GAINESVILLE, Fla. — Brady Singer has pitched on college baseball’s biggest stage, proven himself in Omaha, Neb., while helping Florida to the College World Series championship last year.
But still, there’s something about the start of a new spring, something about taking the mound on Friday night and setting the tone for the team and the season.
Especially this season.
“I didn’t sleep last night, so I don’t know what tonight brings,” Singer had said Thursday before practice. “But no, that just means I’m excited.”
With good reason. Singer is coming off a sophomore season in which he posted a 3.21 ERA and 129 strikeouts with 32 walks over 126 innings. That included two strong College World Series performances, holding Louisville to 1 run with 9 strikeouts and LSU to 3 runs with 12 Ks over 7 innings.

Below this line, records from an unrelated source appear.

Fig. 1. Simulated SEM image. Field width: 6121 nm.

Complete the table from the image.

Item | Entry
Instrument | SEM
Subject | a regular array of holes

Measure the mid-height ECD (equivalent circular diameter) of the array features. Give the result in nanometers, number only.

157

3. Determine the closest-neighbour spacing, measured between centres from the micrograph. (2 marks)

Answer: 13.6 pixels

And the hard-throwing righty is projected by Baseball America to be the No. 1 pick in the MLB draft this summer, of which he is frequently reminded.
“I feel like it’s kind of all over social media sometimes, I try to keep that away from my day. But no, it’s cool,” Singer said. “Does it mean anything? Probably not. The draft’s still five months away or however long it is. It’s going to take care of itself, and I’m just going to go out and try to have a good year and help our team.”
For that matter, the Gators look to have one of the best weekend rotations in the country period with fellow junior righty Jackson Kowar (12-1, 4.08 ERA, 84 Ks in 2017) projected as the No. 8 pick on that same list and flame-thrower Tyler Dyson (4-0, 3.23 ERA) one of the most intriguing sophomores in the country.
Who | No. 1 Florida vs. Siena
Friday | 6:30 p.m.
Saturday | 4 p.m.
Sunday | 1 p.m.
*All games at McKethan Stadium in Gainesville
This isn’t new territory for the Gators, as coach Kevin O’Sullivan has built the program into a perennial national contender by reloading on the mound year after year.
Last season, Alex Faedo led the charge with Singer and Kowar rounding out the weekend rotation. Faedo had his own lofty draft expectations hanging over him all spring as well, but he seemed unfazed while posting a 2.26 ERA and 157 strikeouts in 123 2/3 innings on the way to earning the CWS’s Most Outstanding Player honors. He was drafted 18th overall by the Detroit Tigers.
Not all potential first-round draft picks deal with that pressure as well.
“I think he was one of the best guys to do it, dealing with the draft and stuff like that. It was definitely cool to see him dealing with it. He never talked about it, never said anything about it,” Singer said.
O’Sullivan concurs, and he’s talked to both Singer and Kowar about how to handle those same pressures this year.
“I talked to both Brady and Jackson about it a lot in the fall. I encouraged them to try to take a page out of Alex’s book, so to speak,” he said. “… It’s not easy, it’s not easy, but I thought he handled it as good or better than anybody we ever had. You know, I hope that Brady and Jackson both will try to, which I would anticipate, will handle it the same way. And it is what it is. It comes down to performance. Their stuff is certainly good enough from a stuff standpoint, fastball, movement, breaking ball, change-up, history. I mean, a lot of this stuff has already been set in stone. The biggest thing right now is going out and performing consistently — not great, but just consistently week in and week out. And when you do have a rough outing, be able to bounce back the next weekend and put it behind you.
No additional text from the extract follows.